Nina Xue ’14, an associate at Gibson, Dunn & Crutcher, says it wasn’t until after law school that she realized how important it was for students to have a group like APALSA. Now Xue returns to NYU Law frequently to speak at APALSA events, and participates in APALSA’s professional mentoring program, which Thai established two years ago.
“You may understand the importance of studying, going to a good college and a great law school,” says Xue. “But navigating the straits of a big law firm and learning how to network—it’s a different kind of challenge.” What kind of law firm to work for; how to shine as a first-year associate; how to manage one’s workload; how to promote oneself within the law firm—these are all questions that APALSA mentors can help answer.
“The opportunity to have a mentor and to meet someone with whom you can bond, who will hopefully serve as a guide throughout your career—that is what I try to offer to mentees,” says Xue.
To foster a sense of community, APALSA organizes an annual ski trip, hosts Thanksgiving dinners, and sponsors mixers with APALSA chapters from other law schools. Yu, a diehard Yankees fan who follows several sports teams, even started fantasy football and basketball leagues for APALSA members last year.

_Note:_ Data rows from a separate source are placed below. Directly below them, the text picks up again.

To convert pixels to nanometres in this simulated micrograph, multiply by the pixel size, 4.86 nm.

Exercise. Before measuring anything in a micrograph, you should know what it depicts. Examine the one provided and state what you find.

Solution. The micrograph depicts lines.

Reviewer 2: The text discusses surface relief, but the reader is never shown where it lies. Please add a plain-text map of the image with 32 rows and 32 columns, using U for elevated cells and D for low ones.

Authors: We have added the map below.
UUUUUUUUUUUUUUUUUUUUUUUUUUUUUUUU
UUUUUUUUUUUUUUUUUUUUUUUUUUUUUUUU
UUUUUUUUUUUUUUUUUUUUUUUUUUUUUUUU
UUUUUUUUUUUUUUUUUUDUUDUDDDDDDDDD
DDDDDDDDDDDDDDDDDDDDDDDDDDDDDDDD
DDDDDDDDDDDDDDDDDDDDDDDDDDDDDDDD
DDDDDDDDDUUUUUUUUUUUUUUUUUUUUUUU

“I believe sports connect people,” Yu says. “Keeping up with major sports news makes it easy to jump into conversations, and it is a way to show partners and associates at the firm, and even clients, that we have interests outside the firm.”
No kidding: The group’s passion for sports and community culminates each spring at the APALSA Deans’ Cup basketball game, when NYU Law APALSA plays Columbia APALSA for bragging rights. NYU Law APALSA’s team is determined to take back the title from Columbia, which won last year. As the weather warms up, look for team members practicing at the basketball courts on MacDougal Street.